Why are most Evangelical Christian’s Republicans?

A popular complaint among theological and political liberals is that most evangelicals vote Republican. The most recent presidential election gave additional reason to complain with election day polls showing that 80% of white evangelicals voted for Mr. Trump. This bit of information is wielded in various ways but seems to be treated as proof evangelicals are bad people who don’t care about the poor, the marginalized, the environment or the rights of women.

The complaints against evangelicals continue for their supposed partnership with the Republican party. One cannot deny that many evangelical Christians vote for republican candidates. Some well-known evangelical leaders have been vocal supporters of the Republican National Convention. Evangelical voters are a significant part of the Republican party’s political base.

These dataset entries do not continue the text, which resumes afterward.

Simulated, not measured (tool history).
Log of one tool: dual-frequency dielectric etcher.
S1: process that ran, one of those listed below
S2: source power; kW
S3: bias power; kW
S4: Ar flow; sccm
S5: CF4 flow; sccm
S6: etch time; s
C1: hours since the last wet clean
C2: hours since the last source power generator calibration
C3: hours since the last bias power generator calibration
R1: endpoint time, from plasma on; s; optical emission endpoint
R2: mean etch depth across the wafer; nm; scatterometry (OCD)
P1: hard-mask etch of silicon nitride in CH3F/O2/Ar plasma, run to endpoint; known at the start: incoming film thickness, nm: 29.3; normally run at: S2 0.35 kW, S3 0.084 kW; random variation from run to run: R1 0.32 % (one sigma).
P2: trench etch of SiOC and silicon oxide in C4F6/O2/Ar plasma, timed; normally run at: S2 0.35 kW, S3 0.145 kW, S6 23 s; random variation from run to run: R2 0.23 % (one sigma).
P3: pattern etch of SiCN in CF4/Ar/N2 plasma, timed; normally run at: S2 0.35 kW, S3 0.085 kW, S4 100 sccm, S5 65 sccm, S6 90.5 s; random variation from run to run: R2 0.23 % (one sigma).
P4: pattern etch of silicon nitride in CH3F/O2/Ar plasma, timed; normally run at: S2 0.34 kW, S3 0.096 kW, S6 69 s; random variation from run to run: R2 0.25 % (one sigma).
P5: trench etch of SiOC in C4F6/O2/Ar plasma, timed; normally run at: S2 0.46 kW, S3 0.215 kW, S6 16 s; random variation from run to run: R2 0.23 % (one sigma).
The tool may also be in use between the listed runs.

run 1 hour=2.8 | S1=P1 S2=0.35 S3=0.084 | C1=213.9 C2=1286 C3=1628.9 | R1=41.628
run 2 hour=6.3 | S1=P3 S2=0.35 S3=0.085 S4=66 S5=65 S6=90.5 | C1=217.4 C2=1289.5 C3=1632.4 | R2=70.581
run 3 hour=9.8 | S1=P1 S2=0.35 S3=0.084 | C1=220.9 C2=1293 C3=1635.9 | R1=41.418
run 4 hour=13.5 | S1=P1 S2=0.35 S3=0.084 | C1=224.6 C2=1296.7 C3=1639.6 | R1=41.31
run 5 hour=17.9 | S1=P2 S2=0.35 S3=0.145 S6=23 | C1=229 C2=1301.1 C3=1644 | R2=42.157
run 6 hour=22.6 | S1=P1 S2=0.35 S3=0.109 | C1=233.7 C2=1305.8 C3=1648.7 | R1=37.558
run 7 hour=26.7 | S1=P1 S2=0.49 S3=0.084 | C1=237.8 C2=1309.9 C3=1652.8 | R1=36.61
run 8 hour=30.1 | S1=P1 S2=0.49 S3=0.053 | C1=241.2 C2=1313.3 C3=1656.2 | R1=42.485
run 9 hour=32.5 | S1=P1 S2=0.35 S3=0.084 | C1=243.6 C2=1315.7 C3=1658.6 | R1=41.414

This should come as no surprise to those who understand what evangelicals, and other theological conservatives, believe about the Bible. Evangelicals are a segment of Christianity, mostly from Protestant denominations, who believe the Bible to be the Word of God and the authority over their lives. Evangelicals tend to read the Bible literally taking its claims and commands at face value. Evangelicals believe in the need to be born again and feel an obligation to tell others how to be saved.

The authority of the Bible over the life and thinking of the evangelical is at the root of why many refuse to vote for candidates from the democratic party. The Biblical moral standards are held in great esteem. As a result evangelicals generally hold conservative and traditional positions on the modern moral battlegrounds. People who take seriously the Bible’s command, “Ye must be born again” are also very likely to take seriously the Bible’s teachings regarding the value of human life and the evil of homosexuality. The Democratic party’s official platform promotes behavior that is contrary to the plain reading of the Bible. As a result, conservative evangelicals refuse to vote for those who oppose Biblical truths. While things like health care and income security may be important to many evangelicals, holding to Biblical positions about sexuality, marriage and human life takes precedence.

The simple fact is that many evangelicals vote for Republicans because they find themselves sharing values with the Republican candidates. Some evangelicals vote Republican because it seems to them to be the lesser of two evils. Instead of throwing away a vote by voting for a third party who has no chance to win they would rather cast their vote against a candidate who is for the promotion of evil. Many evangelicals may support other aspects of the official Democratic platform, but they cannot in good conscience vote for someone who officially supports things the Bible condemns.

It is not fair or legitimate to characterize evangelicals as white middle class individuals who vote for what will keep them in power or keep the world the way they remember it. Evangelicals can be found throughout all races and demographics. Many evangelicals vote based upon right and wrong, not to preserve or restore an idealized vision America.

It is not fair to say that being a Republican is part of what it means to be an evangelical. Conservative Christianity and Christianity in general is not defined by political affiliation. Christianity is not about establishing a political empire but proclaiming the gospel to the unsaved and calling men to trust Christ for salvation. While there are always some who seek power and control, many evangelicals are attempting to make the best choice they can to promote Biblical morals in this nation. No question about human behavior can be given a simple answer. Motives and habits are complex things, but many evangelicals are Republicans because they find Republican candidates align best with the moral values the evangelical holds most dear.